For Sergio Cantu, a second-year Ph.D. student in physics at MIT, the future of computing is one in which information moves at the speed of light, and through a network with unparalleled security.
In Cantu's eyes, much of this future is predicated on lasers — which he's worked with not only as a graduate student, but as an undergraduate at the University of Texas at Brownsville and in the year after graduating, as a student in MIT's Physics Bridge Program, which aims to facilitate students' transition to Ph.D. coursework. It was during the latter experience that he first set foot in MIT's Center for Ultracold Atoms, where he conducts research today.
"Lately, atomic physics has been going through a renaissance, and for me it was very exciting to join that effort," Cantu says. "We can control a laser frequency at a much higher precision and accuracy now. This allows us to have better control over how we use them to interact with atoms."
Cantu's research uses light as an information carrier in computing and calculating. Because of light's unmatched speed, it could support extremely fast and efficient computing, well beyond our current capabilities. But, he cautions, light comes with challenges — many of which are caused by its very speed.
"It doesn't slow down, it's always moving, and that makes it very hard to use as a carrier of information," Cantu says. "How do you imprint information on something that you can't pin down?"
One of the techniques that Cantu and his colleagues use is called electromagnetically induced transparency. This technique allows scientists to slow the speed of propagation of light, while it travels through an atomic gas, to about 100 meters per second, more than a million times slower than the speed of light in a vacuum. This allows him to manipulate matter — clusters of atoms — one unit of light at a time. Light doesn't like to interact with much — sometimes not even with itself — but Cantu and his team can map specific interactions between light and atoms, at the level of individual photons, and use that as a way to transmit and exchange information.
"The light we're working with comes in the form of lasers with different wavelengths — a red laser versus a green laser, for example," Cantu says. "[Each wavelength of] light interacts differently with matter, and can be used to transmit a diversity of information."
Right now, computers send information back and forth through optical fibers. But by this method, a third party can potentially intercept a message without its receiver knowing that the line isn't secure. What excites Cantu most about quantum computing is that computing at the level of photons prohibits this type of sneaky interception.
If a third party got hold of information being sent through particles of light, the message's intended recipient would receive an incomplete message, and instantly be able to tell that someone was trying to gain unauthorized access.
Quantum computing is almost like sending a message very quickly, but one letter at a time. In attempting to intercept a message, a third party would only get hold of a handful of letters, and the message on the receiver's end would be missing those exact letters, making it obvious that someone was trying to interfere. This level of security could be most useful for governments and financial institutions, but it could also find uses in personal computers.
"I usually only send people pictures of cats, but they're very secure pictures of cats," Cantu jokes. "But the point of quantum computing is that it will allow you to interact with the world much more securely, and for me that's a huge advantage no matter who you are or what you're sending."

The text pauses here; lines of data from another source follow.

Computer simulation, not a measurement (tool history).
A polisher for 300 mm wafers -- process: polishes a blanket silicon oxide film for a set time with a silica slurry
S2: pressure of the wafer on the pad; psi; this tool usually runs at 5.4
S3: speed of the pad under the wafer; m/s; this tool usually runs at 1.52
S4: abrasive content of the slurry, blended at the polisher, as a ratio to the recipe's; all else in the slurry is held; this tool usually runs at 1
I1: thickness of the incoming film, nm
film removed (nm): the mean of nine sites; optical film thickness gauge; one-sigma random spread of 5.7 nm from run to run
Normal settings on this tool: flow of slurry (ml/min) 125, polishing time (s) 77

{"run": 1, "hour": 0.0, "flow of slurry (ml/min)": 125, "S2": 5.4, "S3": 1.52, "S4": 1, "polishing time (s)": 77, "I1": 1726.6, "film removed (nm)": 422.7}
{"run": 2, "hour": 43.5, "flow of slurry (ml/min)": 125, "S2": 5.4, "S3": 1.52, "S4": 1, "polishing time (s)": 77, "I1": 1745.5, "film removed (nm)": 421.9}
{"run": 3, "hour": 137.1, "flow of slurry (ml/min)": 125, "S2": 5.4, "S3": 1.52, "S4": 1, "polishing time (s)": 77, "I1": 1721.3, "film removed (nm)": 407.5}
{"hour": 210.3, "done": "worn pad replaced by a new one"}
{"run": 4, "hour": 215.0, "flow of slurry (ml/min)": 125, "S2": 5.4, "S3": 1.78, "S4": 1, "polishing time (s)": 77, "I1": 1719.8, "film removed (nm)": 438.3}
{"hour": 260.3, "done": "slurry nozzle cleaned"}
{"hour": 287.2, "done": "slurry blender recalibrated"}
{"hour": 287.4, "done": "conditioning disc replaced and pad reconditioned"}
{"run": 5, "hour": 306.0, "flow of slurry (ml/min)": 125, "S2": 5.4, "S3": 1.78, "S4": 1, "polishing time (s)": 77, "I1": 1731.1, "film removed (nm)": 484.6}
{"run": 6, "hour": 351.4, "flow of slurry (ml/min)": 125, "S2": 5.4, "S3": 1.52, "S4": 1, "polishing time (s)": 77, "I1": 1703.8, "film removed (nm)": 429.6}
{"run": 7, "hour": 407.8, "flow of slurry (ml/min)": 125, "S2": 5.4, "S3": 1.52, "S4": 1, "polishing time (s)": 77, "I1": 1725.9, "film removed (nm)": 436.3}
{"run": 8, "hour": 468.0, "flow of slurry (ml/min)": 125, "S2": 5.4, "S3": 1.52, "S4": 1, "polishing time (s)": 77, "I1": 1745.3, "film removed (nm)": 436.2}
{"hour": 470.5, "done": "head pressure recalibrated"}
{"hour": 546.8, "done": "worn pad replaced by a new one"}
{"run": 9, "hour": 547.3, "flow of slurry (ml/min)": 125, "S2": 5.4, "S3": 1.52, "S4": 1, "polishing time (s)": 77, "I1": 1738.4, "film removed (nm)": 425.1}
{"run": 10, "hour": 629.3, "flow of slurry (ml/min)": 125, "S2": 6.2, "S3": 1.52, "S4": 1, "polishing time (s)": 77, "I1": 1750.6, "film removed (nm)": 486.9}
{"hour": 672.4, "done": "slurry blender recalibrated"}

Although Cantu is on solid footing now, he had a rough start at MIT: He took a midterm, feeling well prepared, but received a score of only 9 out of 100.
"For me, that was a huge reality check," Cantu says. "I didn't understand why I was struggling with the class."
Then he realized it was his attitude. The week after the exam, he noticed an older man in the class who was very attentive. When the professor offered the class a chance to retake the midterm, he decided to emulate his motivated classmate. He got a score of 99 the second time around, and walked away with a different mindset.
"That was when I learned that sometimes you have to be brought all the way down to find your way back up to the top," he says. "I don't assume that I should know the answers anymore, and I've become a lot more active in how I ask questions or approach problems. My research experience has been so much more positive since then."
Cantu also attributes some of his rocky beginning at MIT to his upbringing. Growing up along the Texas-Mexico border, he recalls not having much early exposure to science. He's since become part of a network of students with similar backgrounds in a nonprofit called Clubes de Ciencia, which sends scientists to Mexico to help bridge this gap. The group has already reached over 1,000 students, sending 75 scientists to six cities throughout the country. Cantu is primarily involved with securing funding for the organization, and coordinating logistics once the scientists arrive in Mexico.
"Not a lot of people in my community go into science, unfortunately, and I think it's because the way science is taught, it loses its humanity," Cantu says. "Science, at the end of the day, is done by people just like you and me, and to me that was always very striking, so I want to give others that view, too."